I'm getting better, though. Still, it took me three days to finish this post, and it's still not much more than a random collection of thoughts.

Song I am currently stuck on: "The Killing Moon," Echo and the Bunnymen. It's a lot less creepy and more listenable than I remember it being.

Question: I have a new plotbunny I'm chasing around my head--basically, I muse on it at night just before I fall asleep, and sometimes in the shower--and while it must remain sekrit for now, I'm wrestling with a name for a character. There are, as you may know, some very specific nicknames for many Hispanic names. Like "Charo" for Rosario (like, a major piece of the universe slipped into place for me today when I read that). Is there one for Mercedes? I could just about swear I've seen one before, and I'm not just talking about, "Oh, you could call her 'Mercy' for short." I'm talking about a specific, traditional nickname. Anyone know?

Stolen from everyone:

Ten Things I've Done Others Might Not Have

Ordered mojitos while watching VH1 at the bar... IN HAVANA;

Met David Sedaris twice ("Oh, it's you two again");

Been on the cover of a magazine (I was four, it was a Women's Missionary Union mag);

[Hometown] City Spelling Bee Champion 1990, reprazent!;

Finished two novels before the age of 16 and sent them to publishing houses and never heard back about them, which is probably for the best because they were awful;

Failed a semester final in trig/pre-cal;

Received five fan letters when I was a sophomore in high school ("Dear [My Name], I read your story in Merlyn's Pen. Actually I didn't like it that much, but my teacher said I had to write to someone in the magazine");

Been driven home by a random bartender on New Year's Eve/Day;

Taken an AP test during an actual tornado, while everyone else in the school was huddled in the basement;

Had dinner in a Chinese restaurant on Chinese New Year... IN HAVANA. (Yeah, we're back to Havana. I ran out of stuff, y'all).

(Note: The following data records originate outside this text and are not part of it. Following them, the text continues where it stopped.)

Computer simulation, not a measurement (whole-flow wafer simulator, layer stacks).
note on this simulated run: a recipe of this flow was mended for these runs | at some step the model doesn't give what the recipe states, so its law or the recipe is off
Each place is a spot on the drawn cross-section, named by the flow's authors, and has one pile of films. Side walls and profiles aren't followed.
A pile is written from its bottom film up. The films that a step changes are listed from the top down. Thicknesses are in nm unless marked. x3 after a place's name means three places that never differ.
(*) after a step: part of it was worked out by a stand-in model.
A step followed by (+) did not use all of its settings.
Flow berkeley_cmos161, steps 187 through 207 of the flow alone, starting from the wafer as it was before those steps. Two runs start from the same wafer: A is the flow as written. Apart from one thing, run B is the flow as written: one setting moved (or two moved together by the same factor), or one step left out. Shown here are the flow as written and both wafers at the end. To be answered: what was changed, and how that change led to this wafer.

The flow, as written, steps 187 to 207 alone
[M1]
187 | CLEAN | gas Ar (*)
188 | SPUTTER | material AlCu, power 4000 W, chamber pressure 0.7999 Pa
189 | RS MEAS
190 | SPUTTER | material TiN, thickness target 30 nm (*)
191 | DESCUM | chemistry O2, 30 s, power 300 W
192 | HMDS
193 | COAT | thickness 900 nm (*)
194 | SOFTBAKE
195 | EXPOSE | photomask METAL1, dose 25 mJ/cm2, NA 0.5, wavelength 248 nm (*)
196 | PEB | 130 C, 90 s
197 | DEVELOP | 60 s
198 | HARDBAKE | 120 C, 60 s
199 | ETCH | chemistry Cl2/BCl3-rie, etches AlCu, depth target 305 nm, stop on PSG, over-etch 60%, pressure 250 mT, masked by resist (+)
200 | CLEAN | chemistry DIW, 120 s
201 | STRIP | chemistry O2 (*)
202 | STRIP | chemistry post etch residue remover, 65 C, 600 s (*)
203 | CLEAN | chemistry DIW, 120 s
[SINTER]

New Harry Potter pics! Fleur! Krum! Cedric!

edda quoted something interesting this morning--"I'm afraid to scare off my demons, lest my angels take flight as well." I don't know who said it, either, but it made me think of Hunter S. Thompson.

Ladies and gentlemen, I bring you: Gizoogle. I ran one of my "uhhhhhh, sick" entries through it, to the hilarity of all. (Warning: it randomizes each time, so you may not get "Current Mood: S-to-tha-ICK" the way I did). Also, it translated y'all's comments ("F-R-to-tha-izzom: edda Date: February 21st, 2005 - 08:27 am Re tizzle icon: oh, yes. Knizzow exactly wizzle you mizzle." Edda? You wizzled my what?).

Note about performing "Phantom of the Opera in Fifteen Minutes" or any other 15M: I've had about four or five requests to do POTO/15M now, so I probably need to say this where folks at large can see it: at this point in time, I have no problem with people performing stuff that has already been posted online. If someone points out a reason why I shouldn't let people do it, I'll rethink that, but for now, it just seems like a really awesome thing to do and a good way to get my work seen by more people, so rock on. In fact, if you need to trim it down for time or substitute more family-friendly words, let me know and I can give you some suggestions, because 1) I wrote it, so I'm probably going to have a good idea of how it works structurally, right?, and 2) I do not want to see a repeat of "Oh, poopy." But here's what I want from you:

1. I am assuming that you are not making a profit from this performance. If your school variety show is raising money, that's fine, because God knows schools could use more of that.

2. I need you to credit me in print. The most obvious choice here is the program. "By Cleolinda Jones." "Adapted for the stage by [Your Name] from 'Phantom of the Opera in Fifteen Minutes' by Cleolinda Jones."

3. Send me that program. Basically, I want it for my records, because God knows I'll never remember the details on my own. That, and having it would be frickin' awesome. My PO box is in my user info.

4. Send me a video of the performance. It doesn't have to be terribly high quality; if you can digitize it and send it on CD instead of VHS, that's awesome (and less cumbersome for you to send), but I mean, it can be a crappy tape. I don't really care. I just want to see how it was performed, because OMG how awesome is that?

And with that, I am off to forage for dinner and do my class reading, leaving tomorrow completely open for hot, nasty, all-LOTR parody action.